All!
I found strange code in LinkedBlockingQueue:
private E dequeue() {
// assert takeLock.isHeldByCurrentThread();
Node<E> h = head;
Node<E> first = h.next;
h.next = h; // help GC
head = first;
E x = first.item;
first.item = null;
return x;
}
Who can explain why do we need local variable h? How can it help for GC?
If you look at the jsr166 src then you will find the offending commit, scroll down to v1.51
This shows the answer is in this bug report
The full discussion can be found in a jsr.166 mailing list thread
The "helping GC" bit is about avoiding things bleeding into tenured.
Maybe a bit late, but the current explanation is completely unsatisfactory to me and I think I've got a more sensible explanation.
First of all every java GC does some kind of tracing from a root set one way or another. This means that if the old head is collected we won't read the next variable anyhow - there's no reason to do so. Hence IF head is collected in the next iteration it doesn't matter.
The IF in the above sentence is the important part here. The difference between setting next to something different doesn't matter for collecting head itself, but may make a difference for other objects.
Let's assume a simple generational GC: If head is in the young set, it will be collected in the next GC anyhow. But if it's in the old set it will only be collected when we do a full GC which happens rarely.
So what happens if head is in the old set and we do a young GC? In this case the JVM assumes that every object in the old heap is still alive and adds every reference from old to young objects to the root set for the young GC. And that's exactly what the assignment avoids here: Writing into the old heap is generally protected with a write barrier or something so that the JVM can catch such assignments and handle them correctly - in our case it removes the object next pointed to from the root set which does have consequences.
Short example:
Assume we have 1 (old) -> 2 (young) -> 3 (xx). If we remove 1 and 2 now from our list, we may expect that both elements would be collected by the next GC. But if only a young GC occurs and we have NOT removed the next pointer in old, both elements 1 and 2 won't be collected. Contrary to this if we have removed the pointer in 1, 2 will be collected by the young GC..

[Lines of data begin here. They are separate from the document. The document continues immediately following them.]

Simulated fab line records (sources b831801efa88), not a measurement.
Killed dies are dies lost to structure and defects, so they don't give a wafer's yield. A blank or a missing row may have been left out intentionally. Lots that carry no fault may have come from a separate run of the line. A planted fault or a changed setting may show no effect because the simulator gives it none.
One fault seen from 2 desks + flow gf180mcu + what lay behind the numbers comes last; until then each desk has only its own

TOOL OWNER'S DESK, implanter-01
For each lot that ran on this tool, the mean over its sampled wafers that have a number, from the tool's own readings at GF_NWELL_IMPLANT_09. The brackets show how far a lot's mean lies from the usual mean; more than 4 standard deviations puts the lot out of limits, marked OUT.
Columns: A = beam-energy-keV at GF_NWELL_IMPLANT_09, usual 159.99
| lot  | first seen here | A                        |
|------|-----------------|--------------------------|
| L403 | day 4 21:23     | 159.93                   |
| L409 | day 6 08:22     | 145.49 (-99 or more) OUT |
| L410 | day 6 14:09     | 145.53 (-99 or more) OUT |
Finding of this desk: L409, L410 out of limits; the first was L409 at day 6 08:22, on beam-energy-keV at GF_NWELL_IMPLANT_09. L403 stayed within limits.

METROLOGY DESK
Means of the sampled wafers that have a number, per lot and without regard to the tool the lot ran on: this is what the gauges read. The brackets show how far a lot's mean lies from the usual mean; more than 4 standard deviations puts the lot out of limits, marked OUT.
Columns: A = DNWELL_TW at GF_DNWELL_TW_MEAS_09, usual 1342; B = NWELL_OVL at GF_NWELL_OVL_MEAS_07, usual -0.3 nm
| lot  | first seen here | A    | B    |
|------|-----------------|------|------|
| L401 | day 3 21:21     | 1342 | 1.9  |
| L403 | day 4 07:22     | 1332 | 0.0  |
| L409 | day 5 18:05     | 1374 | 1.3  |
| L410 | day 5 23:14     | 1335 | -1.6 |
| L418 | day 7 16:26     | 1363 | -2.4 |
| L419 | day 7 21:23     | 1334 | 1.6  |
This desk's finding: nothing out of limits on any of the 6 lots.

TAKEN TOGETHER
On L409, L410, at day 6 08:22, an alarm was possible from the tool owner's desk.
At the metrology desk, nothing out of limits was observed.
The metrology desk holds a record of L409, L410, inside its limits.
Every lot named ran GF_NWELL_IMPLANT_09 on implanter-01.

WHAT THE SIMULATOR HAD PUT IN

To better understand what happens let's see how the list looks like after executing the code. First consider an initial list:
1 -> 2 -> 3
Then h points to head and first to h.next:
1 -> 2 -> 3
| |
h first
Then h.next points to h and head points to first:
1 -> 2 -> 3
| / \
h head first
Now, practically we know that there is only active reference pointing to the first element, which is by itself (h.next = h), and we also know that the GC collects objects that have no more active references, so when the method ends, the (old) head of the list ca be safely collected by the GC since h exists only within the scope of the method.
Having said this, it was pointed out, and I agree with this, that even with the classic dequeue method (i.e. just make first point to head.next and head point to first) there are no more references pointing towards the old head. However, in this scenario, the old head is left dangling in memory and still has its next field pointing towards first, whereas in the code you posted, the only thing left is an isolated object pointing to itself. This may be triggering the GC to act faster.
Here's a code sample that illustrates the question: http://pastebin.com/zTsLpUpq.
Performing a GC after runWith() and taking a heap dump for both versions says there's only one Item instance.